Brand Experience is How You Experience a Brand.

But what does that even mean?

Common brand touchpoints like icons, graphics, websites and marketing materials should be a reflection of a “brand’s reality”, but they alone do not form the brand entirely. Brands are born from experience. We believe a brand is reflected most acutely by how you feel while interacting with it, or the “felt sense”.

Starbucks, for example, has mastered the art of the “felt sense”. When asked, most Starbucks customers likely will share a similar experience with you: positive remarks about the consistent product, pleasant atmosphere, and a general positioning in their mind of Starbucks as a premium coffee destination.

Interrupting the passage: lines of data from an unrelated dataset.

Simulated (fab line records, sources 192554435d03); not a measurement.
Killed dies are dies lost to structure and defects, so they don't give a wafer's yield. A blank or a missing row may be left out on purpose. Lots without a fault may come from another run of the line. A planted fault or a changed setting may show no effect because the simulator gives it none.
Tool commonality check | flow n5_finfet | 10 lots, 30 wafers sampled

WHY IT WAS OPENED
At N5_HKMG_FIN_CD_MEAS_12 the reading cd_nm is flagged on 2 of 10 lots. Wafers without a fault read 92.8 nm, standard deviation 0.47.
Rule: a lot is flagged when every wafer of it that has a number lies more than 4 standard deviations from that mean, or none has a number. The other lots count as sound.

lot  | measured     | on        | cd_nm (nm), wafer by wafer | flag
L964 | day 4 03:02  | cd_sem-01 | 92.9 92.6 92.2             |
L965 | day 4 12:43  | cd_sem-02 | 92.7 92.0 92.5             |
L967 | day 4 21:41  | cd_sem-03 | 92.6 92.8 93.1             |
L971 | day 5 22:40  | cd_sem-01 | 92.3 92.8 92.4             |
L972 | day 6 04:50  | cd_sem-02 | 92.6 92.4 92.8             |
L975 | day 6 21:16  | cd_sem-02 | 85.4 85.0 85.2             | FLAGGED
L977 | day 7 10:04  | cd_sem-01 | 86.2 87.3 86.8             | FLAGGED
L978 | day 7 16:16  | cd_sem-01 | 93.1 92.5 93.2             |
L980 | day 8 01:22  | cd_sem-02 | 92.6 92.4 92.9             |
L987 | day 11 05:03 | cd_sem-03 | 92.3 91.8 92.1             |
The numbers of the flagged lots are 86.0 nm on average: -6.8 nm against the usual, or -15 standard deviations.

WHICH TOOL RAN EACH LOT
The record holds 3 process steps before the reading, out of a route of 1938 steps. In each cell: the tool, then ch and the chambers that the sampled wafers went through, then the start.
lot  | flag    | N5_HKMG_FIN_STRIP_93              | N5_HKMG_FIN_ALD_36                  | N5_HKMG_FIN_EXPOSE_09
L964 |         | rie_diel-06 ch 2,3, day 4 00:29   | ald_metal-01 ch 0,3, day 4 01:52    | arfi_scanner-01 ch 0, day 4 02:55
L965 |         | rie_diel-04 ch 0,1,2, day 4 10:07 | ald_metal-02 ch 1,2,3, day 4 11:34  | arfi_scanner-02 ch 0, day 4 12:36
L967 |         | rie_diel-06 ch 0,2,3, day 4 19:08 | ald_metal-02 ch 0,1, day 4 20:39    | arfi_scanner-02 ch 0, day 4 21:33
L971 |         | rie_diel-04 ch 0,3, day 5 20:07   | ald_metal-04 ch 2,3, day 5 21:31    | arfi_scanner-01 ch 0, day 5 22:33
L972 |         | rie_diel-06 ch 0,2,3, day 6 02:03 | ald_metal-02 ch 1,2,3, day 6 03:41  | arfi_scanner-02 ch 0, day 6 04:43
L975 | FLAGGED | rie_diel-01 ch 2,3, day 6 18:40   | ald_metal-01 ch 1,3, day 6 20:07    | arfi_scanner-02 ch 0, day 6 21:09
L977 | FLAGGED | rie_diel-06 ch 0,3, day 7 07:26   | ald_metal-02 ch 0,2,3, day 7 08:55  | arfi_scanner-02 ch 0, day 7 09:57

How Starbucks Does It, and How You Can Too

Starbucks starts everything with a documented promise. One which could easily serve as an overall brand-promise: “To provide an uplifting experience that enriches people”s daily lives.” This is interesting, primarily because it says nothing about their core (and truly overpriced) product: coffee! In fact, the entire culture of Starbucks is built around experience first and foremost.

They believe that if their partners (at Starbucks, employees are referred to as partners) are equipped with effective product knowledge first, then their minds are free to offer a sincere customer experience with every opportunity. This is the primary reason why Starbucks spends so little on advertising and re-allocates the would-be advertising fund to human resource development, primarily in the areas of product knowledge and customer service training. 11,000 locations later, they have proven that they can build a world-class brand, without spending world-class dollars on product advertising. They believe that their best ad is the last customer that walked out of a Starbucks store, and they have proven it to be correct. The powers-that-be at Starbucks know full well that their people are often the first interaction customers will have with the brand and as such warrant the bulk of their promotional investment.

More than just focusing on their employees, Starbucks also has aggressively pursued the positioning of their stores as being a “third destination” between work and home. They’ve made the in-store experience match that of their take-out experience. Far from being limited to logos on coffee cups and store-fronts world-wide, the “felt sense” of the Starbucks brand extends to the experience of purchasing and enjoying Starbucks’ product.

Additionally, the true “advertising/marketing” budget Starbucks’ allocates in its traditional markets is typically in the form of community partnership and engagement. From community program sponsorship and youth group support to acting as the hub of community interaction and engagement. The focus of this brand is entirely experience-based. A better spend of money, and a far cry from the crass, in-your-face advertising other similar brands tend to favour.

Does Brand Experience Matter to B2B Brands?

Absolutely, and there are strategic experts *ahem* that can help with this process. We think of it as building a brand from the inside, out. It comes down to knowing when (and how) to invest your marketing, communication, and HR dollars and building the right strategy for your brand and business goals. If your company offers industrial tools, corporate accounting service, strategic consulting, or even janitorial services, there is significant opportunity to apply similar philosophies that build a genuine brand experience.

Start with a promise, make a wholesale commitment to executing it by training your employees, partners and associates, and define the guiding principals that determine (and differentiate) who you truly are. Do not enforce rules; instead, coach people on adopting the brand principles. Remember that your people are often your greatest brand asset. Encourage an atmosphere of empowerment, and reward positive behavior. Most importantly, lead by example, and demonstrate sincere belief in what you are doing. Genuine brands start with stating beliefs, and sincere brands live by them.